We will define the input source images and target images and then normalize these images accordingly to scale them in the desired range of -1 to 1 as the output tanh activation function will perform. We can finally begin the training of the model and evaluate the performance after ten epochs. The parameters are reported for each batch (total of 1096) for each epoch. For ten epochs, we should notice a total of 10960. Below is the code snippet for training the model.
image_shape = src_images.shape[1:] d_model = define_discriminator(image_shape) g_model = define_generator(image_shape) gan_model = define_gan(g_model, d_model, image_shape) data = [src_images, tar_images] def preprocess_data(data): X1, X2 = data, data # scale from [0,255] to [-1,1] X1 = (X1 - 127.5) / 127.5 X2 = (X2 - 127.5) / 127.5 return [X1, X2] dataset = preprocess_data(data) from datetime import datetime start1 = datetime.now() train(d_model, g_model, gan_model, dataset, n_epochs=10, n_batch=1) stop1 = datetime.now() #Execution time of the model execution_time = stop1-start1 print("Execution time is: ", execution_time)
>10955, d1[0.517] d2[0.210] g[8.743] >10956, d1[0.252] d2[0.693] g[5.987] >10957, d1[0.243] d2[0.131] g[12.658] >10958, d1[0.339] d2[0.196] g[6.857] >10959, d1[0.010] d2[0.125] g[4.013] >10960, d1[0.085] d2[0.100] g[10.957] >Saved: plot_010960.png and model_010960.h5 Execution time is: 0:39:10.933599
The execution of the program for the training of the model took around 40 minutes on my system. The time of training can vary depending on your GPU and the features of your device. The Gradient platform on Paperspace is a great viable option for such training mechanisms. After the training is complete, we have a model and a plot available to use. The model can be loaded, and the necessary predictions can be made on it accordingly. Below is the code block for loading the model as well as making the essential predictions along with their respective plots.
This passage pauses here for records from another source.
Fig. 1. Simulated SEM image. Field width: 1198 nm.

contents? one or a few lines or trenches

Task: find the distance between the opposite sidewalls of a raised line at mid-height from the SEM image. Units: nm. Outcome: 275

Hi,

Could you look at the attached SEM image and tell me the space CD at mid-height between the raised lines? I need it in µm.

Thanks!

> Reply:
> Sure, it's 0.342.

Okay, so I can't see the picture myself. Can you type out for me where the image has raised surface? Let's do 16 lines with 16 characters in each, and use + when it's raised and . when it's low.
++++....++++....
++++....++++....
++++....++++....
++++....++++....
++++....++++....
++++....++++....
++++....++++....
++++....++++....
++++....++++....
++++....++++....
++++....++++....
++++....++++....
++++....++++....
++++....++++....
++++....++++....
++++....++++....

# Plotting the Final Results model = load_model('model_010960.h5') # plot source, generated and target images def plot_images(src_img, gen_img, tar_img): images = vstack((src_img, gen_img, tar_img)) # scale from [-1,1] to [0,1] images = (images + 1) / 2.0 titles = ['Source', 'Generated', 'Expected'] # plot images row by row for i in range(len(images)): pyplot.subplot(1, 3, 1 + i) pyplot.axis('off') pyplot.imshow(images[i]) pyplot.title(titles[i]) pyplot.show() [X1, X2] = dataset # select random example ix = randint(0, len(X1), 1) src_image, tar_image = X1[ix], X2[ix] # generate image from source gen_image = model.predict(src_image) # plot all three images plot_images(src_image, gen_image, tar_image)
I would highly recommend checking out the following website from which a majority of the code has been considered. As the next step, it is highly recommended that the viewers try out numerous combinations that could maybe help in producing even better results. The viewers can also choose to implement the training for a higher number of epochs to try and achieve a more desirable result. Apart from this project, pix2pix GANs find a high utility in a variety of projects. I would suggest trying out numerous projects to get a better hang on the capabilities of these generative networks.
Image-To-Image translation from one image to another is quite a complex task as simple convolutional networks fail to accomplish this task in the most desirable manner due to their lack of feature extraction ability. GANs, on the other hand, do an exceptional job at generating some of the best images with high precision and accuracy. They also help in avoiding some of the lackluster effects of simple convolutional networks, such as output sharp, realistic images, etc. Hence, the introduced pix2pix GAN architecture is one of the best versions of GAN to solve such problems. The pix2pix GAN software is even utilized by artists and multiple users via the internet to achieve high-quality results.
In this article, we focused on one of the most significant types of conditional type GANs in pix2pix GANs for image translation. We learned more about the topic of image translation and understood most of the basic concepts related to pix2pix GANs and their mechanism of function. Once we covered the essential aspects of the pix2pix GAN, including the generator and discriminator architecture, we proceeded to construct the satellite image translation to maps project. It is highly recommended that the viewers try out other similar projects as well as try out some of the numerous possibilities of the different types of variations possible with the generator and discriminator network of the pix2pix GAN architecture.
In future articles, we will focus on building more projects with pix2pix GANs as there are numerous possibilities with these conditional networks. We will also explore other types of GANs like Cycle GANs as well as other tutorials and projects on BERT transformers and Constructing Neural Networks From Scratch (Part-2). Until then, enjoy coding and building new projects!